A simple title isn’t it?
If you do a web search for that phrase, you will find link after link touting baking soda (sodium bicarbonate) is an agent for natural cleaning, skin care, tooth care and the list goes on and on ….
The more I thought about it however, something didn’t quite seem to fit …
Part of the issue relates to where most baking soda comes from, while the other is due to an understanding of the meaning of “natural” when discussing these types of substances.
Is there a “natural” form of sodium bicarbonate (baking soda)?
Now I am totally aware sodium bicarbonate (NaHCO3), a.k.a. baking soda, does exist in large quantities within Mother Earth’s system in the form of a mineral called nahcolite.
Even though nahcolite is the natural form of sodium bicarbonate, is it used as the source of baking soda?
Baking Soda (Sodium Bicarbonate) Production ….
Historically, baking soda was manufactured using the Solvay process (developed in the mid nineteenth century) by processing calcium carbonate (usually limestone) with salt brine (sodium chloride) that had been saturated with ammonia. Other products derived from this process includes sodium carbonate (Na2CO3) also known as soda ash and calcium chloride (CaCl2). This Solvay system is definitely a chemical manufacturing process for producing baking soda!
After the discovery of substantial deposits of another sodium carbonate mineral called trona (Na3CO3(HCO3) – 2H2O), the use of the Solvay process fell off by 1980. The shift away from using the Solvay process was two-fold:
1) it was less costly to mine and process trona to produce baking soda and soda ash;
2) hypothetically, processing trona is more “earth-friendly”.
Like nahcolite, trona is an inorganic, evaporate mineral forming as mineral-laden waters evaporate away causing the chemicals in solution (like Na+, Ca2+, HCO3-, CO32-) to recombine and precipitate out forming beds of new minerals. Significant deposits of trona and nahcolite were formed as ancient lakes (>50 million years ago) evaporated away in parts of western Wyoming and northwestern Colorado.
The trona deposits of this region are now the targets of several mines and the companies produce more than 17 million tons of trona (and a few hundred thousand tons of nahcolite) each year from the Wyoming deposits alone.
More than 95% of the baking soda and virtually all soda ash used in the U. S. each year is derived by processing trona (per the Wyoming Mining Association).
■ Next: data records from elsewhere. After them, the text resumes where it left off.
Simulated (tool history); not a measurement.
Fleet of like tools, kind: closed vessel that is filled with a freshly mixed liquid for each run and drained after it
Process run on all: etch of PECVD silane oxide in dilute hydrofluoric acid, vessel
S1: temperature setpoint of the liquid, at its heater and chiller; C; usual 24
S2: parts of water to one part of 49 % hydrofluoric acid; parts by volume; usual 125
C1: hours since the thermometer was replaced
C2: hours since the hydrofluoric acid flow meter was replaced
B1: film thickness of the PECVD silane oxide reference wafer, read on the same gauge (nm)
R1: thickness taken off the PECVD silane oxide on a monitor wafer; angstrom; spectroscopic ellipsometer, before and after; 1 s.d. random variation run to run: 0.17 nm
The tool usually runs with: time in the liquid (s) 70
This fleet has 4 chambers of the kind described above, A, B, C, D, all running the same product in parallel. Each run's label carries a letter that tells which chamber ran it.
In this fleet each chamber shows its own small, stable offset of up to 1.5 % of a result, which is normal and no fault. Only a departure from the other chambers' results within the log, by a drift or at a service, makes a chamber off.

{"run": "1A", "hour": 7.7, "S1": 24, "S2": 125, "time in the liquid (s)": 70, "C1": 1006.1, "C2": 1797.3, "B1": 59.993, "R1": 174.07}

Since trona (Na3CO3(HCO3) – 2H2O) is not pure sodium bicarbonate (NaHCO3) it has to be processed to derive soda ash (sodium carbonate or Na2CO3) first then baking soda (NaHCO3) is produced from the soda ash by adding CO2.
So technically speaking, the bulk of the baking soda we buy in the grocery store is a material that is produced by first mining the mineral trona which is then processed into soda ash (Na2CO3) which is subsequently mixed with more CO2 to finally produce baking soda (sodium bicarbonate).
Does this sound like a completely natural product to you?
To me it seems like there is an awful lot of “production” going on when making baking soda!